Forget whatever you think you know about retirement: Our emeriti faculty bring the same zing and passion to life after the UW, as they did to their students, colleagues and research. UW faculty have the right to continue to teach at forty percent (two courses annually), after retiring. Many of our faculty have taken the 40% option. But they are also travelling, lecturing, writing, publishing, and farming… We asked our emeriti faculty, “What are you excited about in 2017-18?”
Ann-Charlotte (Lotta) Gavel Adams
It was a difficult decision to retire. My students were stimulating and my courses were fun to teach. But there were also so many things I did not have time for while working fulltime, like spending more time with my granddaughters, finalizing publication projects on my desk -- and taking advantage of spur of the moment flights to Stockholm to attend particularly exciting theater productions. Since my retirement at the end of December 2016, I have taught one large enrollment course, part of the 40% rehire I signed up for, served as lecturer on a Smithsonian Journey to Denmark and Norway, finalized a translation of Strindberg’s Occult Diary - and I have spent lots of time with my two lively and fun granddaughters. I seem to have my cake and eat it too. Life is good.
My plans for the coming year include getting used to being retired and continuing a couple of my research projects. I look forward to the 40 percent re-hire option to return to the classroom and teach a course on the Vikings in Winter Quarter. Otherwise, I must say that I am excited about continuing to be able to lecture on tours of Scandinavia with Hurtigruten, the Norwegian coastal cruise company, and the Smithsonian Institution. It's almost like being in the classroom, but with travel benefits, enabling me to visit the places I talk about.
What a question, where to begin?
I am eighty now, and after fifty years — during half of which I also taught at the UW — of growing biodynamic food for our family and the community on Lopez Island, Elizabeth and I are ready to place our work into younger hands by trading ownership of two five-acre parcels and a house on each, with two young families in exchange for labor on the farm for the next twelve years. The remaining 20 acres of the farm, our own house and all farm infrastructure will be gifted to the Lopez Community Land Trust once we die. So that’s pretty exciting, don’t you think?
This season, we’re still going strong, running a CSA supplying our customers with beef, pork, lamb, cheese, bread, eggs, vegetables and fruit, all grown and processed here on the farm. We are also teaching eco-agriculture to student groups from various colleges in the area who come here for workshops.
Next year, however, we will take a sentimental journey to see my remaining brothers and sisters, and friends, in Germany, Austria and Norway. Most of them we haven’t seen in a decade and this will probably be our last trip across the ocean. To limit the trip’s carbon footprint, we have bought a Tesla to drive to New York City, from where we will sail on the Queen Mary to Southampton and Hamburg on August 3. We will be gone over three months.

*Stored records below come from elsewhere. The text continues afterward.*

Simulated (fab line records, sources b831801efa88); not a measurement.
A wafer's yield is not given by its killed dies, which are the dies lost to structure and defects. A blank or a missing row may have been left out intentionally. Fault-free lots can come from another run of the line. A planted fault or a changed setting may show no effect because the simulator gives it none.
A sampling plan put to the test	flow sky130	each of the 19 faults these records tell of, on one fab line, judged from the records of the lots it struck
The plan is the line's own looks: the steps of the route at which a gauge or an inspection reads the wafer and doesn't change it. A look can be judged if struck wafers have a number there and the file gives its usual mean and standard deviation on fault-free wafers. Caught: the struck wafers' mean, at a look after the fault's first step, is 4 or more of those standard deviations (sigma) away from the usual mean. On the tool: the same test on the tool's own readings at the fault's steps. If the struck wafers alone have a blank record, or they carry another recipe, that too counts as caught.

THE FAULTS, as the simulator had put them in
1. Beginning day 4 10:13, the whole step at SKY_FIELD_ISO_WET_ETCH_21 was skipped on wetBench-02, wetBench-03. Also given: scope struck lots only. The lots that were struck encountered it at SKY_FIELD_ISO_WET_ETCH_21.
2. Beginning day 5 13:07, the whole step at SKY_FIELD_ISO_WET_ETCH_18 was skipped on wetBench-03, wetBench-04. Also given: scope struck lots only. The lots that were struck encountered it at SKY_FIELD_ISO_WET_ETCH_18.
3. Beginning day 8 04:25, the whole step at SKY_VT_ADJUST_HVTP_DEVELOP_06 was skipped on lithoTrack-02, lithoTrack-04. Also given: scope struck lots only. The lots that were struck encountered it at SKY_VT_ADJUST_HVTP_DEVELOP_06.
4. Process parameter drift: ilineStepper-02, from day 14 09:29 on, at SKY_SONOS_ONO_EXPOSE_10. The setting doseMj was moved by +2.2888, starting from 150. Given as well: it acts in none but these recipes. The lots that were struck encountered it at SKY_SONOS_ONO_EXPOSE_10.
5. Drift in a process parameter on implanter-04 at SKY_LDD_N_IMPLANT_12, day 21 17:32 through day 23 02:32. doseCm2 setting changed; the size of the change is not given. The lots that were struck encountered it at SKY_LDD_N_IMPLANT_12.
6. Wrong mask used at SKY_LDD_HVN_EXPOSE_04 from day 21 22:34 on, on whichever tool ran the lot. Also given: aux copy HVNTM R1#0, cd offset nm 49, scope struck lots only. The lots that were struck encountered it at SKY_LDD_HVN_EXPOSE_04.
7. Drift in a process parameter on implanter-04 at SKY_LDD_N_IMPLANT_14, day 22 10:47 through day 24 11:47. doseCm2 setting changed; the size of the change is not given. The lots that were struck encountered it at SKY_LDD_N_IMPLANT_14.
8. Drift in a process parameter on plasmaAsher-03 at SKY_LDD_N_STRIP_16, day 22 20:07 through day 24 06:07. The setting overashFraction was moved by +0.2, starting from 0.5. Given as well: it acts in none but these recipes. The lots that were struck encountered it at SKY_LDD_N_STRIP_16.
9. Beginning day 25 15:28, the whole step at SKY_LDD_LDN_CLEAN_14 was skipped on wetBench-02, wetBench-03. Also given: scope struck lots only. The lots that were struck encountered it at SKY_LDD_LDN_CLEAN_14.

We are also working on a couple of books, one an update of Real Food on the Farm first published on our website (www.sshomestead.org) some ten years ago. The other book is a volume of essays describing our work on the farm over the years, including a presentation I gave at Harvard Divinity School last year, “The Spirituality of the Soil: The Idea of Teleology from Aristotle to Rudolf Steiner” (https://www.researchgate.net/.../307538025_The_Spirituality_of_the_Soil_The_Idea_of.)
Elizabeth and I are both well and in good health.